Tuesday, November 16, 2010

Destiny bound

One of the many things I often mull over in my head is the existence of "destiny". Destiny, Kismet , Fate. . .

Do you ever feel some sort of inner turmoil when you wonder where you're actually headed? A confusion that entangles your mind as you face the big question :What am I doing here? Where do I go from here?. No one can know their future for certain,yet we love to have some control over it-by way of planning for the future,planning our paths. Yet, does such a thing as destiny really exist?

Often when I experience such a turmoil, I tell myself that my destiny will take me where I am supposed to go. But is it all pre determined or do we control our own destinies,or our own fate? I think we do. I think we indeed,are masters of our own fate. However, I like to believe that just like every substance on earth has magnetic properties and feels a pull, just like that,we also feel a pull towards something. And it is this pull that drives us towards our own "destiny". We foster a sort of staunch belief in something,we are drawn to it. We resolve to attain it,and we are driven. It is this pull that eventually makes us all bound towards our kismet.
So there really is no reason to despair. Like a magnet's proper orientation can make it's pole face the opposite and thus help it attract the other,We too eventually find our own orientation,find our direction or "disha" and guided by the forces,we move towards it.

Or so,I like to believe . . .

:)

Tuesday, November 9, 2010

Confessions of a couch potato

Sometimes I often think I find reality a little too hard to deal with. When everyday seems like a painfully mundane rut I'm stuck in,I constantly find myself seeking ways to keep away from the real world,and take off in a bubble of my own. Glazed eyes in the middle of a Micro lecture, I'll be far away in my own dream world-complete with rainbows, butterflies, and my very own Adonis to boot. Or I could be drifting into the future, my future apartment,future job,future me. The need to keep myself amused never ceases,and perhaps this seems to be my greatest folly-I get bored with what's around me too easily.

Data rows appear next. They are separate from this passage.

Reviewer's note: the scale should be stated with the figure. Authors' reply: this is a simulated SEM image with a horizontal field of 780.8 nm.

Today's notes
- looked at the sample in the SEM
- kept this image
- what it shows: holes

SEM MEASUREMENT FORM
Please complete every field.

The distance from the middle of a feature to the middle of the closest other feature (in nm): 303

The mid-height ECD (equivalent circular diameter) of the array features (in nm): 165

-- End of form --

Which brings me to what I really love-my companion on bleary days,my best friend-known to some as the idiot box,television,people is my one true love. A temporary refuge from my dull life,it gives me an escape like no other. I can overdose on episodes of "Lie to me" all day. Dr. Cal Lightman best fits my description of an ideal man.Or I could be soaking in "How I met your mother". Movie marathons-whatever is on HBO or Star Movies from horror flicks to tacky action,to slapstick comedy,to the staple romcoms,anything and everything.If it's on,I definitely will be watching.What I love most about t.v. is that it will never leave me. It's simply there,offering me the solace and company you seldom get.

But as I find myself in front of the telly more that in front of what I really should be infront of,It makes me think if I really am letting this addiction go a little too far. I often get so absorbed,I won't eat for hours without realizing. What if i'm losing out on other aspects of life? the real aspects.
That really is somthing for me to think about. In the meantime,Masterchef's on.